Lucas Gilford admires his handiwork Wednesday as he and other students in Mary Riley’s fifth-grade class at Edgewater Elementary make paper snowflakes. The snowflakes will be hung at Chalk Hill, an elementary school near Newtown, Conn. Sandy Hook Elementary students will start to attend Chalk Hill in January.
Ask a child to help, and often enough, he or she will.
Fifth graders at Edgewater Elementary took scissors to paper Wednesday, cutting out snowflakes and planning a surprise for strangers. The paper snowflakes are bound for Connecticut, to help welcome a group of students into a new school.
The Edgewater students didn’t need to know the children who will see their artwork. It was enough to know that others would have a little more joy around Christmas. “It makes me feel happy and thankful,” Kevin Reynolds said of the project.
Hallie Mitchell, seated next to Kevin, chimed in. “Happy for the kids,” she said.
Edgewater students have joined children in schools across the country by making paper snowflakes for the students of Sandy Hook Elementary, the Newtown, Conn., school where a gunman on Friday killed 26 people, including 20 children. When Sandy Hook students return after winter break, they won’t go back to their old school. They’ll go to Chalk Hill, a school in a neighboring town.
It will be a strange place for them, in a strange time. The snowflakes will be hung throughout the school, creating a sort of “winter wonderland” for the children, a silent message of support from thousands of students they have never met.
The Connecticut PTSA has led the effort nationally, at the request of the Sandy Hook Parent Teacher Association. In Toledo, the snowflake drive is led by Melody Basta, a special education teacher at Edgewater Elementary, whose cousin, Sue Zimmerman, works for the Newtown Public School District.
The cousins have been in contact through Facebook since the shooting. Ms. Basta asked her cousin if she could do anything to help.
As a mother and a elementary school teacher, Ms. Basta said the mass shooting in Sandy Hook make her sick to her stomach. She said she hoped the snowflakes would give the students a bit of solace as they returned to school.
She knows it’s only a small gesture.
“If a snowflake is all that's needed to do that," Ms. Basta said, "I'll make a million snowflakes."

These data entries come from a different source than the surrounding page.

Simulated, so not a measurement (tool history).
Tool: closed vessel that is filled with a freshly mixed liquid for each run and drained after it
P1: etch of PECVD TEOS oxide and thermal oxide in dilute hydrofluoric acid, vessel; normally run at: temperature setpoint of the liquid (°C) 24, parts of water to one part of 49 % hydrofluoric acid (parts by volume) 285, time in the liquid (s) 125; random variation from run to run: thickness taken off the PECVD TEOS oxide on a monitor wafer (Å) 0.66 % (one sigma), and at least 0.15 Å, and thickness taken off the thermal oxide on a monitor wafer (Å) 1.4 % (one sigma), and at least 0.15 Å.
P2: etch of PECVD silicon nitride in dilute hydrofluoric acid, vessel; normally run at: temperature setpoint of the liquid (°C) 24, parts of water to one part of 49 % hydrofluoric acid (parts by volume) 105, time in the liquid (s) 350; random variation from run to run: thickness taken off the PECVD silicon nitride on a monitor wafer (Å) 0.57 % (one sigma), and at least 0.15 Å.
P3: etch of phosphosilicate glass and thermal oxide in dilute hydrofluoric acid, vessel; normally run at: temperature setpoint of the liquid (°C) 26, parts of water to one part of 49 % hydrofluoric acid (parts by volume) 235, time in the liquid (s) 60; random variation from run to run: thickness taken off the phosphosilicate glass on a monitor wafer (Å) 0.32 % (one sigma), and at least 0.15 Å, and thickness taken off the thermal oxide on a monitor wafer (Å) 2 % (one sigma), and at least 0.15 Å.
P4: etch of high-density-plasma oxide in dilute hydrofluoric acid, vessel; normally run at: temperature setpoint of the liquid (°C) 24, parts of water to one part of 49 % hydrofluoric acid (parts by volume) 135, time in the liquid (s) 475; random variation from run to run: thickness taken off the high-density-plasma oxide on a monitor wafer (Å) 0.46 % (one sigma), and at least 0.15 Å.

Taylor Zay cuts out a snowflake as she and other students in Mary Riley's fifth grade class at Edgewater Elementary make snowflakes for the Blizzards of Blessings campaign.
In Toledo Public Schools, Burroughs, Sherman, Ottawa River, and Riverside have joined Edgewater in the snowflake drive. Similar efforts are under way in other districts. The students wrote their names, their schools, and their hometowns on the snowflakes, so the Newtown students know that kids across the country sent them.
The Edgewater fifth graders were more than happy to pitch in. Making snowflakes is cool, and many could sympathize with the fear of walking into a new building. Ian Salyers, 10, said he was making snowflakes so that kids wouldn’t get mad that they didn’t like their new school.
Without knowing it, the fifth graders are there to help the students from Sandy Hook. Their teachers didn’t tell them that the snowflakes they made are for those children. Instead, the teachers just told them their gifts were for students who were going to a new school, and that the snowflakes would help welcome them to the building.
On the verge of middle school, the fifth graders are old enough to know what happened in Newtown, but maybe not quite old enough to really comprehend the tragedy. Most, when asked, simply said they felt sad for the kids and their parents.
When Courtney Marks, 11, learned about the shooting from the news, she, too, felt sad. She thought about her nephew, who is in kindergarten.
“If he ever got hurt,” she said, “I would be there to help.”